Thursday, November 14, 2002
Parade Permit Challenge Rejected as Moot; Plaintiffs Granted Leave to Amend
By ROBERT GREENE, Staff Writer
Santa Barbara protesters who were denied permission to march on a major street, then had their legal challenge dismissed as moot when they picked an alternative route, will have another chance to challenge the city’s permit processes under a ruling yesterday by the Ninth U.S. Circuit Court of Appeals.
The court agreed with U.S. District Judge Manuel Real of the Central District of California that the Campus Labor Action Coalition’s civil rights suit became moot after the group went ahead with its May 12, 2001 March for Economic Justice using a different street. Since the group did not specifically note in its complaint that it was seeking relief for future years, the court wrote in its per curiam opinion, and since it didn’t ask for permission to pull together a quick “reactive” protest, there was little point in proceeding.
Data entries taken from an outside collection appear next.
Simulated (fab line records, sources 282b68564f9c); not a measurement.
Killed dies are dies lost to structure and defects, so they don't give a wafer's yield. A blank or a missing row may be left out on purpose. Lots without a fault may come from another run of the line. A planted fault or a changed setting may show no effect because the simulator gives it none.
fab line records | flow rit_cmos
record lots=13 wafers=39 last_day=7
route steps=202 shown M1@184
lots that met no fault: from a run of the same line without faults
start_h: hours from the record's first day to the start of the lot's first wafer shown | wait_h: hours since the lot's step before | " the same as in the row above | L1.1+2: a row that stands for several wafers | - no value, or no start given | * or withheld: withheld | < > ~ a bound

But the court seemed to acknowledge a flaw in its own reasoning, noting that the complaint and supporting affidavits “obliquely” suggested the plaintiffs intended to seek continuing relief for annual marches.
In fact, the group marched again this year, selecting a route that, like last year’s included the city’s primary thoroughfare—State Street.
Because there may still be a live controversy as to permits for future marches, Senior Judge J. Clifford Wallace and Judges Alex Kozinski and Richard Paez wrote, lead plaintiff Chrystine M. Lawson and the student-based coalition should be granted leave to amend so they could seek relief again in the district court.
Attorney Gilbert Gaynor, who argued the case for the plaintiffs, had mixed feelings about the result.
“It was a disappointment, of course” that the mootness ruling was upheld, Gaynor said. But he said he was pleased the decision will allow him to return to district court.
City Attorney Dan Wallace hailed the ruling, and noted that the plaintiffs “got their permit, had their parade.”
The question of whether the marchers got to State Street via Haley Street or the less-trafficked Cota Street was really beside the point, Wallace said.
“It’s an issue of traffic control and safety,” he said. Insisting on marching along Haley “is like saying we want to march on the freeway instead of Olympic Boulevard,” he said.
Santa Barbara’s denial of a parade permit for marchers wanting to spotlight challenges faced by the working poor is especially noteworthy in this well-heeled Central Coast city that generally leans Republican but often backs environmental and social justice movements.
Last month, the Santa Barbara City Council became one of the nation’s handful of local governments to go on record opposing a unilateral pre-emptive military strike against Iraq. Since then, several city officials who were at least tangentially responsible for the denial of the Campus Labor Action Coalition’s request to march along Haley Street have themselves taken part in antiwar marches in the city.
Lawson was in charge of obtaining all required permits for the 2001 march. She was at first told by Santa Barbara police and parks officials that the group would have to pay police costs and get liability insurance.
The group applied for permits to march on Haley, a major east-west artery, and to assemble in a park. A week later, the police told Lawson the march could not take place on Haley. The group then sued, alleging the permit scheme was unlawful on its face and as applied.
The city dropped the police costs and insurance requirements, and dropped the requirement for a park permit altogether, but held fast to its ban on marching along Haley Street.
The march took place as scheduled, but on nearby Cota Street, one block north.
In upholding Real’s mootness finding, the Ninth Circuit panel distinguished Roe v. Wade, the U.S. Supreme Court’s landmark 1973 case restricting abortion bans.
Unlike that case, the panel wrote, Lawson’s case did not present an issue in which time to act is so short as to evade judicial review since city laws allow groups to apply for parade permits up to a year in advance. City decisions are required within 18 days.
“This would give more than enough time to litigate the case through the state courts, given that California law provides for accelerated review of the city’s decision,” the court wrote.
There would even be enough time to review the state ruling in federal court, the panel wrote.
It could be argued that the city’s permit process limits a group’s ability to stage a spontaneous protest on short notice, the court said, but that is not what Lawson or the coalition were seeking.
“CLAC sets the date of its annual march far in advance, which gives the organization plenty of time to exhaust the appeals process and file suit, should the city deny its requested permits.”
Daniel P. Tokaji and Mark D. Rosenbaum of the ACLU Foundation of Southern California assisted Gaynor and the plaintiffs on the briefs.
Santa Barbara Assistant City Attorney Janet K. McGuinnis argued for the city.
The case is Lawson v. City of Santa Barbara, 01-56150.